Smart Appliances May Pose Risks for Smart Cyber Thieves

Smart Appliances May Pose Risks for Smart Cyber Thieves

date

Feb 11, 2016

Blog Information Technology Smart Appliances May Pose Risks for Smart Cyber Thieves

So, you’re all happy about that “smart” new toaster oven you got for Christmas. Combining heating elements, sensors and smartphone technology, it’s a computer that cooks, basically.

Why, it even has a chipset with a quad-core processor paired with a 5-inch touchscreen and an embedded HD camera that keeps “an eye” on the food while it cooks. Just dial up the image on your smart phone while you lounge poolside.

Such high-tech living is all part of the growing, ineluctable, trend toward realizing the Internet of Things (IoT), a movement that Jeremy Khan sees as controlling “everything from factory equipment to traffic lights and household appliances through the Web, creates vast opportunities for improved efficiency and convenience.”

Neat, eh? But Khan offers words of caution: that smart toaster oven may also represent a neat opportunity for cyber thieves to hack into your personal, web-connected domain.

Seriously.

“Hijacking smart toasters and refrigerators and hacking corporate ventilation systems are among the new threats envisioned by cybersecurity experts as an increasing array of items are connected to the Internet,” Kahn writes.

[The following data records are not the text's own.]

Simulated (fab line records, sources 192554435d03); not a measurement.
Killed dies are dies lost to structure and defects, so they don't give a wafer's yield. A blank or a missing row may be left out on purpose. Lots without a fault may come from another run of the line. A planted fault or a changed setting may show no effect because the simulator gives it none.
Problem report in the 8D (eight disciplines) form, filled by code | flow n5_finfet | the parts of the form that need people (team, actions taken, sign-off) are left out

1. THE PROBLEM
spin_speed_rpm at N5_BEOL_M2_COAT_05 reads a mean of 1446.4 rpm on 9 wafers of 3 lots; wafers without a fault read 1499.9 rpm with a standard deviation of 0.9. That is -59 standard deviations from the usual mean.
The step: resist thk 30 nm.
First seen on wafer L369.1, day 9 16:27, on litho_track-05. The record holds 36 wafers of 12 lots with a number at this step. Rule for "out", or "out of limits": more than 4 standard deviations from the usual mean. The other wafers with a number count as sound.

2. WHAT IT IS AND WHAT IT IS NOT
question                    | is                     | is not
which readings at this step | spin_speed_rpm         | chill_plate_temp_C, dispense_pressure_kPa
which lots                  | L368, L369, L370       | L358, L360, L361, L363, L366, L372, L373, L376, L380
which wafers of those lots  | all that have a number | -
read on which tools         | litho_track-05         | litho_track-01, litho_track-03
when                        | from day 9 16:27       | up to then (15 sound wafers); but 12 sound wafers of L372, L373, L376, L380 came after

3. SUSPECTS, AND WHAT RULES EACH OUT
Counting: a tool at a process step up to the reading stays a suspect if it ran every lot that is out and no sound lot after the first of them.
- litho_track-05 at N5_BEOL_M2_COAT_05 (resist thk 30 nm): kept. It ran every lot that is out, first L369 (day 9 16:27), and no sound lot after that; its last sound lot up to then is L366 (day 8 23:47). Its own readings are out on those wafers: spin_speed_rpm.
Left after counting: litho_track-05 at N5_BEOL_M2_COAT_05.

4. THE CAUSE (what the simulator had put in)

"And unless companies address the emerging cybersecurity risks the IoT poses, the IoT will fail," Stephen Pattison, the vice president of public affairs at ARM Holdings Plc, told Khan. 

“We ain’t seen nothing yet," added Pattison, speaking at the Security Innovation Network’s U.S./U.K. Global Cybersecurity Innovation Summit in London last month.

THE INTERNET OF THINGS. WHAT IS IT, EXACTLY?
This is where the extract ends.